Plaintiffs also allege that the district court erred in prohibiting counsel for plaintiffs from making reference to DH & S’s failure to call a witness who, plaintiffs claim, would have substantiated their fraud claims against DH & S. In order for it to be appropriate for the jury to draw an adverse inference from the failure of a party to call a witness, the witness must not be “equally available to either party.” Dunlap v. G. & C. Towing, Inc., 613 F.2d 493, 497 (4th Cir.1980). In Dunlap, we noted that plaintiff's treating physician was, in fact, "equally available to either party.” Id. Here, Fisher, a former employee of DH & S, was, at the time of trial, no longer in DH & S's employ. We see no reason why Fisher was not equally available to be called by plaintiffs as by DH & S and, consequently, find no error in the district court's action.

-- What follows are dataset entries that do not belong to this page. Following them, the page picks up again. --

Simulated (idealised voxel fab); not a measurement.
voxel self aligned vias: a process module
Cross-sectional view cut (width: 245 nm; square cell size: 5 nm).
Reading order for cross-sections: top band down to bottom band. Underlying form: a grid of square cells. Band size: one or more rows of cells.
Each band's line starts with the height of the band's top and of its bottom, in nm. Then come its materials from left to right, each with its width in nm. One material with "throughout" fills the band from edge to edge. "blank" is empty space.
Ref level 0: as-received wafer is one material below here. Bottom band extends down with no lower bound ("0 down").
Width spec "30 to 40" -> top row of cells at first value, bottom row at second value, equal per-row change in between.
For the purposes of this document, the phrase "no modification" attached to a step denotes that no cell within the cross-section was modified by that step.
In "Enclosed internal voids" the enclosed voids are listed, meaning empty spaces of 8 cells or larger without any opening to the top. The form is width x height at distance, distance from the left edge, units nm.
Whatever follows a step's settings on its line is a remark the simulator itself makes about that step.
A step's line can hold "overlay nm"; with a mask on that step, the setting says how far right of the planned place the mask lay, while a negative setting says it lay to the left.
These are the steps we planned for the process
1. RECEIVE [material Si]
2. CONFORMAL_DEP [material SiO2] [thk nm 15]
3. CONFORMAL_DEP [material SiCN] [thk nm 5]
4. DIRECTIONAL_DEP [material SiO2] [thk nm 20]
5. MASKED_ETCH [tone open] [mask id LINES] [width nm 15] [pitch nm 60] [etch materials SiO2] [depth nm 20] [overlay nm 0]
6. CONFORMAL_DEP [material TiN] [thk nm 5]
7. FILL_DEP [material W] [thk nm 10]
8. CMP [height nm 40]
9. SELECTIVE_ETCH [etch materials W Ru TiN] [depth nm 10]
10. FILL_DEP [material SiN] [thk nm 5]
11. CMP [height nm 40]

. Plaintiffs also raise two matters of law with respect to the RICO and NC-RICO verdicts. Plaintiffs first submit that the district court erred in leaving it to the jury to determine whether Bakker committed the requisite RICO predicate acts. They argue that, in light of Bakker's previous convictions, affirmed by this Court, for mail and wire fraud, that element of RICO and NC-RICO was established by collateral estoppel. Plaintiffs failed to raise this argument to the district court, whether in the form of a motion for partial summary judgment, suggested jury instructions or otherwise. Given plaintiffs’ failure to raise the issue of collateral estoppel to the court below, we decline to consider the argument here. See Liberty Corp. v. NCNB Nat’l Bank of South Carolina, 984 F.2d 1383, 1389-90 (4th Cir.1993).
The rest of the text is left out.